#!/usr/bin/python3

import feedparser
import confuse
import redis
import time
import json
import sqlite3
import hashlib

from diff_match_patch import diff_match_patch


class DiffThing(diff_match_patch):
    def diff_html(self, diffs):
        """Like diff_prettyHtml, but without inline style attributes
        (makes it easier to style it with ).
        """
        html = []
        for op, data in diffs:
            text = (
                data.replace("&", "&amp;")
                .replace("<", "&lt;")
                .replace(">", "&gt;")
                .replace("\n", "&para;<br>")
            )
            if op == self.DIFF_INSERT:
                html.append("<ins>%s</ins>" % text)
            elif op == self.DIFF_DELETE:
                html.append("<del>%s</del>" % text)
            elif op == self.DIFF_EQUAL:
                html.append("<span>%s</span>" % text)
        return "".join(html)


#
# Idea block:
#
# 	Můžeme zkusit ke každému ID článku přidat taky hash obsahu, s tím že v začátku budeme kontrolovat jenom změnu hashe a až pak obsah stringů.
# 	Ale nevím jestli to bude reálně efektivnější
#
# 	Teď budeme kontrolovat jen titulky, ale postupně můžeme přidat i description článku

CONFIG_FILE = "../data/config.yaml"
REDIS_ARTICLE_EXPIRE_SEC = 604800

config = confuse.Configuration("headline", __name__)
config.set_file(CONFIG_FILE)

dmp = DiffThing()

rc = redis.Redis(host="redis", port=6379, db=0)

db_con = sqlite3.connect("../data/diffs.db")
db = db_con.cursor()

db.executescript(
    """
PRAGMA journal_mode=WAL;

CREATE TABLE IF NOT EXISTS diffs (
	diff_id INTEGER PRIMARY KEY,
	article_id TEXT,
	feed_name TEXT NOT NULL,
	article_url TEXT NOT NULL,
	title_orig TEXT NOT NULL,
	title_new TEXT NOT NULL,
    diff_html TEXT NOT NULL,
    diff_time TEXT
);

CREATE VIRTUAL TABLE IF NOT EXISTS diffs_fts USING fts5(
    title_orig,
    title_new,
    content="diffs",
    content_rowid="diff_id",
    tokenize="trigram case_sensitive 0"
);
-- rebuild search index
-- useful when creating the table, or when it is externally updated
INSERT INTO diffs_fts(diffs_fts) VALUES ('rebuild');

CREATE TRIGGER IF NOT EXISTS diffs_ainsert AFTER INSERT ON diffs
    BEGIN
        INSERT INTO diffs_fts (rowid, title_orig, title_new)
        VALUES (new.diff_id, new.title_orig, new.title_new);
    END;
CREATE TRIGGER IF NOT EXISTS diffs_adelete AFTER DELETE ON diffs
    BEGIN
        INSERT INTO diffs_fts (diffs_fts, rowid, title_orig, title_new)
        VALUES ('delete', old.diff_id, old.title_orig, old.title_new);
    END;
CREATE TRIGGER IF NOT EXISTS diffs_aupdate AFTER UPDATE ON diffs
    BEGIN
        INSERT INTO diffs_fts (diffs_fts, rowid, title_orig, title_new)
        VALUES ('delete', old.diff_id, old.title_orig, old.title_new);
        INSERT INTO diffs_fts (rowid, title_orig, title_new)
        VALUES (new.diff_id, new.title_orig, new.title_new);
    END;
"""
)
article_count = 0


def write_article(article, rc):
    rval = json.dumps(article["content"])
    rc.set(article["rss_id"], rval, ex=REDIS_ARTICLE_EXPIRE_SEC)

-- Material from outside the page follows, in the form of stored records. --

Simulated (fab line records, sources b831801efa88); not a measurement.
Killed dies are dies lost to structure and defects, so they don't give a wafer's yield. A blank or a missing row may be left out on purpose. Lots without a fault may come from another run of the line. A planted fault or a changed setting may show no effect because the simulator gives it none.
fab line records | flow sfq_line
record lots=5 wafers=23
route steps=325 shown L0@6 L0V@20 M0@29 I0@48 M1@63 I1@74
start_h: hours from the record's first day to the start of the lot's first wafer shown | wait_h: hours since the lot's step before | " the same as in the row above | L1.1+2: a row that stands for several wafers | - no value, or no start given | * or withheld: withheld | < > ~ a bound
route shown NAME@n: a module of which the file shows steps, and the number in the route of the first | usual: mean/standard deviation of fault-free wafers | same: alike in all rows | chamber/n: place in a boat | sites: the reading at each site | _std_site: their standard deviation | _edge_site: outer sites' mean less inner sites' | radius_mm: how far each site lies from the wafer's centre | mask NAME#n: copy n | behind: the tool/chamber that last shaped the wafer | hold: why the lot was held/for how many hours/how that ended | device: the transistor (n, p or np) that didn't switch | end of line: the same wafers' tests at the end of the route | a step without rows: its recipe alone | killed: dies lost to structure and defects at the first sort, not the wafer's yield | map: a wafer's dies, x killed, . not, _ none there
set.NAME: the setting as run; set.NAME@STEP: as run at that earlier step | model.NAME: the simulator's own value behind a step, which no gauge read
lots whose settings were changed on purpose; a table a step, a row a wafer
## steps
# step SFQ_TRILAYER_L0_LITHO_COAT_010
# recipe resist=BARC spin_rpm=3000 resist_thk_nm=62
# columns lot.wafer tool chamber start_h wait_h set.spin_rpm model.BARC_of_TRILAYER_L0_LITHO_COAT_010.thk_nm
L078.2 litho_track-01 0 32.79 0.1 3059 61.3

def process_diff(old, new, rss_id):
    diff = dmp.diff_main(old["title"], new["title"])
    dmp.diff_cleanupSemantic(diff)
    html_diff = dmp.diff_html(diff)
    # print(old['link'])
    # print(diff)

    sql = "INSERT INTO diffs(article_id, feed_name, article_url, title_orig, title_new, diff_html, diff_time) VALUES (?,?,?,?,?,?,datetime('now', 'localtime'))"
    sql_data = (
        new["article_id"],
        old["medium"],
        old["link"],
        old["title"],
        new["title"],
        html_diff,
    )
    db.execute(sql, sql_data)
    db_con.commit()

    return True


def process_item(article, rc):
    if rc.exists(article["rss_id"]):
        old = json.loads(rc.get(article["rss_id"]))
        new = article["content"]
        if old["title"] != new["title"]:
            # print('Article changed. World is fucked.')
            diff = process_diff(old, new, article["rss_id"])
            write_article(article, rc)
            return True
        else:
            # Article is the same. All good!
            return True
    else:
        # Article is new, just create it and exit
        write_article(article, rc)


def create_article_id(uid, feed):
    # Create a unique ID from RSS unique tag and feed name to reference the article in database
    id_string = str(uid) + str(feed)
    id_bytes = id_string.encode("utf-8")
    article_id = hashlib.sha256(id_bytes).hexdigest()
    return article_id


for feed in config["feeds"]:
    try:
        rss_source = str(feed["rss_source"])
        unique_tag = str(feed["unique_tag"])
        name = str(feed["name"])

        rss = feedparser.parse(rss_source)

        for item in rss["entries"]:
            try:
                rss_id = item[unique_tag]
                title = item["title"]
                article_id = create_article_id(rss_id, name)
                # description = item['description'] ## Don't store description for now, as we don't need it and it's big.
                published = time.strftime(
                    "%Y:%m:%d %H:%M:%S %Z %z", item["published_parsed"]
                )
                link = item["link"]
                article_data = {
                    "title": title,
                    "article_id": article_id,
                    #'description':	description,
                    "published": published,
                    "link": link,
                    "medium": name,
                }
                article = {"rss_id": rss_id, "content": article_data}
                article_count += 1
                process_item(article, rc)
            except Exception as e:
                print("Parsing article failed")
                print(e)
                print(item)
    except Exception as e:
        print("Parsing feed failed.")
        print(e)
        print(feed)
        pass

print("Processed articles: " + str(article_count))